DBF files and the pandas DataFrame
DBF files and the pandas DataFrame
For the last few days, I have been playing with pandas, a Python library that provides very nice data structures. If you are familiar with the R dataframe, pandas has a similar class that gives you most of the sweetness from R in Python, and some more. Check out the project site and have a look at Wes’ site, because it is under heavy development, constantly adding new features and improvements.

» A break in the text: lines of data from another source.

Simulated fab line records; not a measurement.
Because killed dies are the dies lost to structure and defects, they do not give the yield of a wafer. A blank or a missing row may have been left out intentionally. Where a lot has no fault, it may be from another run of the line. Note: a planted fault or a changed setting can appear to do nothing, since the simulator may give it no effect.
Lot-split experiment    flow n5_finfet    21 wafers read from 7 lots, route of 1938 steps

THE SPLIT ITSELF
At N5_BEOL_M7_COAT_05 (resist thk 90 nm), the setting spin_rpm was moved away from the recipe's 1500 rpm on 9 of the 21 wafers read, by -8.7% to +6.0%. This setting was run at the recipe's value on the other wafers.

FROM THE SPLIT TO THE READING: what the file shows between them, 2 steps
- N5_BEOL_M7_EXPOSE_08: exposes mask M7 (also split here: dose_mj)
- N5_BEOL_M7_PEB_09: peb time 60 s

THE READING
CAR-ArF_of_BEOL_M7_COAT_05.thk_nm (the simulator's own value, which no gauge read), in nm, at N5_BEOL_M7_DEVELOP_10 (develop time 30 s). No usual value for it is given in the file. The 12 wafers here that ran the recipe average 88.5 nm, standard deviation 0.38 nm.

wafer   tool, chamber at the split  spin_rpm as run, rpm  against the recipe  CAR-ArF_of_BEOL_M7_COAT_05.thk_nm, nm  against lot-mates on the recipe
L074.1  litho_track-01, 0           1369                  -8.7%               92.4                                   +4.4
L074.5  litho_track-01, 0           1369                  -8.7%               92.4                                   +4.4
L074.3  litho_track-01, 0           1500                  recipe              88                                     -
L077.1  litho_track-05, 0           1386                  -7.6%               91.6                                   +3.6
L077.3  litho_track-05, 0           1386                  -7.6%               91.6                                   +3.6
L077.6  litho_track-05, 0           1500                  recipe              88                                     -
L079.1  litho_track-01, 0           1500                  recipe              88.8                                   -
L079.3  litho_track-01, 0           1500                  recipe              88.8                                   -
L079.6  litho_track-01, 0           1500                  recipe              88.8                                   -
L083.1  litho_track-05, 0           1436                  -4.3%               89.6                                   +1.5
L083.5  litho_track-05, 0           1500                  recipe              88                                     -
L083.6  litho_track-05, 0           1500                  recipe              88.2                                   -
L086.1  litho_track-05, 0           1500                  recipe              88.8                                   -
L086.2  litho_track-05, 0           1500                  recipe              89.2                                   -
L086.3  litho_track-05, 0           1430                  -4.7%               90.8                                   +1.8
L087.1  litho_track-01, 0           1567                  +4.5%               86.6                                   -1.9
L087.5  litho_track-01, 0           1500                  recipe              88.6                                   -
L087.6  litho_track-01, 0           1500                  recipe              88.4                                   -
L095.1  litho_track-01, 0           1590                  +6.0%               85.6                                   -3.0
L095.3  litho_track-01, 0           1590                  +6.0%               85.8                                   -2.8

Anyhow, the other day I was extracting some Census data to dump it from a csv into a dbf (so I could link it to a shapefile) and thought it would be useful to write a little interface from the DBF file format in and out to a pandas.DataFrame, using the easy API that PySAL provides. The code is already on GitHub under the dataIO module, so please go ahead and check it out. If you have the sandbox folder setup (see here), just import the functions:
from pyGDsandbox.dataIO import df2dbf, dbf2df
Right now it is mostly two functions:
df2dbf(df, dbf_path)
This allows you to quickly write out a DataFrame into a dbf file. Just pass in the DataFrame object and the desired path for the new dbf file to be created and you are good to go (if you are interested in specifying the DBF field specs yourself there is an option too, have a look at the documentation on the code). Note the DataFrame object needs to be “squared”, that is every column has to have the same number of rows. Combined with the nice alignment, join and merge options that pandas offers, it is pretty powerful to easily join data to a shapefile for instance.
dbf2df(dbf_path)
The second option reads in a file straight into a DataFrame. Very straight forward, the header becomes the name of the columns and the whole file is read in. If you are interested only in a few columns, you can pass those in and only they will be read. The following command will only read ‘VAR1’ and ‘VAR2’ from ‘dbf_path’:
dbf2df(dbf_path, cols=['VAR1', 'VAR2'])
Finally, if you want any of the columns to be used as the DataFrame index, just pass it like this:
dbf2df(dbf_path, index='my_index_var')
This is a start for me to get familiar with the pandas data structures and it is by no means optimized or super efficient, so any idea or suggestion in that direction will be most welcome. Happy hacking!!!